Icanic Brands Company Inc. (CNSX:ICAN) signed a binding letter of intent to acquire Leef Holdings, LLC for approximately $170 million on August 31, 2021. Icanic Brands Company Inc. entered into a definitive agreement to acquire Leef Holdings, LLC on January 21, 2022. Under the terms of the letter of intent, the Icanic Brands Company Inc. will acquire all of the issued and outstanding securities of Leef in exchange for common shares of the Icanic Brands Company Inc. The purchase price will be comprised of closing purchase price and the earn-out payments. The initial payment forming part of the purchase price will be equal to the higher of $120 million or two times the trailing 12-months revenue of LEEF for the period ended September 30, 2021, satisfied by the issuance of shares of Icanic at a price per share equal to the 30-day volume-weighted average trading price of the shares of Icanic prior to closing. The performance earn-out payment forming part of the purchase price will be payable in Resulting Issuer common shares as 15 months following closing, an amount equal to 10% of the TTM revenue calculated for the 12-month period immediately following closing, multiplied by 2.0, minus the closing purchase price, 27 months following closing, an amount equal to 10% of the TTM revenue calculated for the 12-month period immediately following the first anniversary of the closing, multiplied by 2.0, minus the closing purchase price and minus any amounts paid pursuant to the first earn-out payment and 39 months following closing, an amount equal to 10% of the TTM revenue calculated for the 12-month period immediately following the second anniversary of the closing, multiplied by 2.0, minus the closing purchase price and minus any amounts paid pursuant to the first earn-out payment and second earn-out payment and third earn-out payment. Upon completion, Leef shall become a wholly-owned subsidiary of Icanic.

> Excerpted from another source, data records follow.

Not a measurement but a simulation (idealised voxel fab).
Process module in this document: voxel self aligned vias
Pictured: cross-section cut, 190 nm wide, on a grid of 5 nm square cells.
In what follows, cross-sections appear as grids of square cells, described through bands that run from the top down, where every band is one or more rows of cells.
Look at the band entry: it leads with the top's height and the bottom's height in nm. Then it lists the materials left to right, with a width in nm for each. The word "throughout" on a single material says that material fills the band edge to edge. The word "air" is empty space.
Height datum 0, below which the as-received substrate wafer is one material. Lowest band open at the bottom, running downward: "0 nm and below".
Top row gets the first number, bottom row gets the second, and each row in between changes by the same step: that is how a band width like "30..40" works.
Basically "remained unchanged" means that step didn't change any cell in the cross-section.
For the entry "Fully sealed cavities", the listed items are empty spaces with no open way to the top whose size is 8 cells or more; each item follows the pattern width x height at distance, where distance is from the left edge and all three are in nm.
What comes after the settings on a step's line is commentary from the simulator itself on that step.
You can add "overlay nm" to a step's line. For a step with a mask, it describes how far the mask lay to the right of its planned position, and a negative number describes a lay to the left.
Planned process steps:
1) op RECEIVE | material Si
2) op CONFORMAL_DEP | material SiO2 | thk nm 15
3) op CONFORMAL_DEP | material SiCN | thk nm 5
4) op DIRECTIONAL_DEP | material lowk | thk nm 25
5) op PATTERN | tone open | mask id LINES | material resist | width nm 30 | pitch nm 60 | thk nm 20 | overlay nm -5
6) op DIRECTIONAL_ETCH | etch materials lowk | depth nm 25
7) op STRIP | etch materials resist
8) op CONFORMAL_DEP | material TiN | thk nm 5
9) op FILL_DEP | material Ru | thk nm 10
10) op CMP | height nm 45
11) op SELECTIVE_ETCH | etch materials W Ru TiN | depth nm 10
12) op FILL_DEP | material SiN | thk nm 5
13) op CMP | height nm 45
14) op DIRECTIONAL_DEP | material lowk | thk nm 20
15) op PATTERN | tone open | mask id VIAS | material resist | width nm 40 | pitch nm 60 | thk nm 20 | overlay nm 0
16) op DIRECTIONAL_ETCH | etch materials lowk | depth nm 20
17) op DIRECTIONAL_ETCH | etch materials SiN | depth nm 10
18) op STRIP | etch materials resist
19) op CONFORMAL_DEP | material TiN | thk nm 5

For the year ended December 31, 2020, Leef Holdings, LLC reported revenue of $33.9 million and EBITDA of $2.0 million. The transaction is subject to customary closing conditions and regulatory approvals, including, among other things, the approval of the CSE, as well as the execution of a binding definitive agreement and the approval of LEEF shareholders, consents and authorizations of third parties, Icanic Brands's cash shall equal or exceed $3 million, Icanic Brands shall have filed audited financial statements of Leef Holdings, and Icanic Brands' liabilities shall not exceed $0.5 million. As per update on November 26, 2021, definitive agreement is anticipated to sign by December 31, 2021. The acquisition is anticipated to be completed during Q1 2022. Bayline Capital Partners acted as financial advisor and Michael Rosenbloom and Jonathan Sherman of Cassels Brock & Blackwell LLP acted as legal advisor to Leef Holdings. Desmond Balakrishnan of McMillan LLP acted as legal advisor to Icanic Brands. Jason R. Wisniewski of Jackson Tidus, a Law Corporation acted as legal advisor to Leef Holdings. National Securities Administrators Ltd acted as depositary to Icanic Brands Company.

Icanic Brands Company Inc. (CNSX:ICAN) completed the acquisition of Leef Holdings, LLC on April 20, 2022. In consideration for the acquisition of the LEEF shares, Icanic issued an aggregate of 758,274,035 common shares of the company, resulting in former LEEF shareholders being entitled to receive approximately 12.54755 Icanic shares for each Leef share held. The former LEEF shareholders will also be entitled to receive the following contingent earn-out payments: On July 20, 2023, an amount equal to 10% of (A) the product equal to two times the trailing 12-months revenue calculated for the 12-month period immediately following the date hereof minus (B) $120 million; On July 20, 2024, an amount equal to 10% of (A) the product equal to two times the TTM revenue calculated for the 12-month period immediately following the date that is one year from the date hereof minus (B) the $120 million and minus (C) any amounts paid pursuant to the First Earn-Out Payment; On July 20, 2025, an amount equal to 10% of (A) the product equal to two times the TTM revenue calculated for the 12-month period immediately following the date that is two years from the date hereof minus (B) $120 million, minus (C) any amounts paid pursuant to the First Earn-Out Payment, minus (D) any amounts paid pursuant to the Second Earn-Out Payment.